The dog, bless her heart, isn’t terribly bright. She’s trusting, though, and that’s to her everlasting detriment. I sometimes use her naiveté for entertainment purposes: she’ll fall for anything.
My newest and most ambitious scam to date is pretending to be Julia Child. Now, anyone who knows me — even a little — knows I can’t cook. It’s also interesting to note I’m not 6 feet tall, a television personality, or an author, and if you try to put me in an apron I’ll cry. However, Julia Child and I are both Leos. Plus, I do a zealous, wholehearted impersonation. Them’s my qualifications.

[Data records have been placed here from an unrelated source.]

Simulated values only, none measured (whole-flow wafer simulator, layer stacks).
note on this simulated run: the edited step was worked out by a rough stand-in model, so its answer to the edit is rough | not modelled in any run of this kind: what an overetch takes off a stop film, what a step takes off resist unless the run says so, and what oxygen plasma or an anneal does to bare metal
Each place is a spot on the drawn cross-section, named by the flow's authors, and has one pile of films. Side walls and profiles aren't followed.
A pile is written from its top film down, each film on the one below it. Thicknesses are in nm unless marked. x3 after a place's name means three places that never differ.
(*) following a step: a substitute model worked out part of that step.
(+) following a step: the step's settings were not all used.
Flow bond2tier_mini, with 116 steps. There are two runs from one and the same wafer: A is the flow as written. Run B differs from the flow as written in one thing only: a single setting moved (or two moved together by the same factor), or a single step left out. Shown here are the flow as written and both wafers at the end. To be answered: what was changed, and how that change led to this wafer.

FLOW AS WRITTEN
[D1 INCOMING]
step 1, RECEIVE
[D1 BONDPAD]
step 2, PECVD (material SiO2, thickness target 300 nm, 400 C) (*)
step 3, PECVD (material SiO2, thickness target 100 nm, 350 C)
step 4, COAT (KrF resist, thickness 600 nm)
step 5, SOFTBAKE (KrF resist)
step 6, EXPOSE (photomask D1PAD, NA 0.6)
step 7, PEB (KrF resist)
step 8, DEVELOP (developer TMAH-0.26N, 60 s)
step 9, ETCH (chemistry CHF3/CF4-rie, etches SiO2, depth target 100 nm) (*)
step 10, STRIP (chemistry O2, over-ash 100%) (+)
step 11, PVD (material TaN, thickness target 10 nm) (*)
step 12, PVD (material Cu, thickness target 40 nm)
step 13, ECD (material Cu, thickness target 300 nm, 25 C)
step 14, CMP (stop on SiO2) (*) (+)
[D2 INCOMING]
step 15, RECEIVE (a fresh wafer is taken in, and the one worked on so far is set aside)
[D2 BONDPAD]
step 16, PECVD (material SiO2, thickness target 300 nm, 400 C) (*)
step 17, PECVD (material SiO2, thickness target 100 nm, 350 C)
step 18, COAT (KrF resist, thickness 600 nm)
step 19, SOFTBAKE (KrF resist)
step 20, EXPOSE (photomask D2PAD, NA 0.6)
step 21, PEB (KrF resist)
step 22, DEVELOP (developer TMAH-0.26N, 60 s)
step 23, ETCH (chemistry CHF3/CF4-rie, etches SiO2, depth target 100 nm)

Well, I had to do something. The dog is a picky eater. She wants fine, table-ready cuisine only, nothing canned or bagged or preserved. And in a clean bowl. (Who doesn’t, right?) Unfortunately, I don’t have the skills or the attention span to prepare fancy meals for a dog, so I started pretending. I give an elaborate play-by-play of my preparations and then misrepresent the ingredients. I call the gloppy liquid in the pouches ‘au jus’ and the dry food ‘croutons’ and use distinctly culinary terms to describe what I’m doing. I’m not stirring and dumping, I’m whisking and folding.
She watches and sniffs, looks skeptical, but reluctantly surrenders. Oh, my little lounge act isn’t all that convincing, but she goes along with it. Kind of like you, bless your hearts, go along with my impersonation of a writer. Thank you and my sincere apologies.